Indicators of Welfare Dependence: Annual Report to Congress, 1997. Chapter II. Indicators of Dependence


Last year's Interim Report to Congress recommended consideration of an extensive list of dependence indicators from a wide range of fields in an effort to examine the range of dependence from complete long-term dependence to total self-sufficiency. No attempt was made to prioritize among them, nor to distinguish between indicators of dependence and the risk factors associated with welfare receipt. In contrast, this first Annual Report attempts to narrow the focus and progress toward the charge of the Welfare Indicators Act.

Chapter I proposes that the multiple dimensions of dependence be assessed with a few key measures and includes for discussion a small set of indicators that, if determined to be useful in tracking welfare dependence, could be analyzed on a regular basis to help address the goal of reducing welfare dependence among families with children. As a starting point for discussion, the Advisory Board on Welfare Indicators suggested consideration of the following proposed definition of dependence. Some summary data on the proposed measures is also included.

A family is dependent on welfare if more than 50 percent of its total income in a one-year period comes from AFDC/TANF, Food Stamps and/or SSI, and this welfare income is not associated with work activities. Welfare dependency is the proportion of all families who are dependent on welfare.
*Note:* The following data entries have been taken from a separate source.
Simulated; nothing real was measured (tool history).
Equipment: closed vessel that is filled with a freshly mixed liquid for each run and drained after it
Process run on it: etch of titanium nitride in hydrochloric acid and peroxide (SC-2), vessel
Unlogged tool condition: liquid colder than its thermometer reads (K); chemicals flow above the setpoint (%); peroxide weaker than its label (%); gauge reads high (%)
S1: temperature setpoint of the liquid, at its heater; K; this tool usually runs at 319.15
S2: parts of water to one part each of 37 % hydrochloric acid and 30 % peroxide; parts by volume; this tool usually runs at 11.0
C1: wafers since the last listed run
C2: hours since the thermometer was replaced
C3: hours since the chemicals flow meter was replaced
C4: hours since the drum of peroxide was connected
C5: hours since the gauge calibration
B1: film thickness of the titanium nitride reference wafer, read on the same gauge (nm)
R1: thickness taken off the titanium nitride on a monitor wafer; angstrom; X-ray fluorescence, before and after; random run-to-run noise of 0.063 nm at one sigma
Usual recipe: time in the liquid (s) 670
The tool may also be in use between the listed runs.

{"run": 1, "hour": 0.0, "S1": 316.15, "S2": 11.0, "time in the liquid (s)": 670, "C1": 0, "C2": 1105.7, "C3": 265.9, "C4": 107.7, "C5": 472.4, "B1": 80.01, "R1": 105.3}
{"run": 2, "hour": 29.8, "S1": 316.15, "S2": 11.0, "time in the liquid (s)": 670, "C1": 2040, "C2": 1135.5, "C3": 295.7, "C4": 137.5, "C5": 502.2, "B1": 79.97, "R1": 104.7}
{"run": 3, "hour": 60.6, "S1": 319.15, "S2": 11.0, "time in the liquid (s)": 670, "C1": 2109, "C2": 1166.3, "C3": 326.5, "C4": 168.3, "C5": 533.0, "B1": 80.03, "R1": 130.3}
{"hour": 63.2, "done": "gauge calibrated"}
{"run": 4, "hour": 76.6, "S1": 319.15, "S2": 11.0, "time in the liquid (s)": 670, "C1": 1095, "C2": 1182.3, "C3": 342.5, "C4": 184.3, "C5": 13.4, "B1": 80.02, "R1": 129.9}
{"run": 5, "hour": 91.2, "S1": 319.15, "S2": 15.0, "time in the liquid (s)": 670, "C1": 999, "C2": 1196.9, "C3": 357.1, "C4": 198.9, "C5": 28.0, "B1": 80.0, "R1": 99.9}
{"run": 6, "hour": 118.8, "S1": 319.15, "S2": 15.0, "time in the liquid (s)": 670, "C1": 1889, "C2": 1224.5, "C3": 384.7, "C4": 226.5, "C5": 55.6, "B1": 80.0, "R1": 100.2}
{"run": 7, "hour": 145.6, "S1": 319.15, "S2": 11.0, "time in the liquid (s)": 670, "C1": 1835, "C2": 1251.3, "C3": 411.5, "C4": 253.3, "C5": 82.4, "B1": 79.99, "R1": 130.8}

The task of defining welfare dependence for the purpose of tracking it over time is a difficult one. In proposing a definition, the Advisory Board grappled with any number of issues. Acknowledging that simple recipiency is not a good measure of dependence, that dependence is not a single point but a continuum, that its multiple dimensions preclude a single measure of dependence, and that people dependent on private transfers are not at issue, the Advisory Board recommended that some arbitrary choices be made to advance the discussion.

The proposed definition is not without its limitations, if for no other reason than the complexity of the task. Many difficulties with the proposal revolve around data availability issues, which are discussed in Chapter IV. The seriousness of the issue is complicated by the challenge to identify a small set of indicators. This report recognizes that the definition is, at this point, only a proposal for discussion. For that reason, this chapter includes a broader set of program-related indicators of recipiency and dependence.

Indicators in this chapter focus exclusively on recipients of cash and nutrition assistance. They reflect both the range and depth of dependence through data relating recipients' level of welfare income, amount of earnings, duration of receipt, participation in other assistance programs, and participation in the labor force. A brief description of each indicator is included, along with trend data where available and a graphical illustration.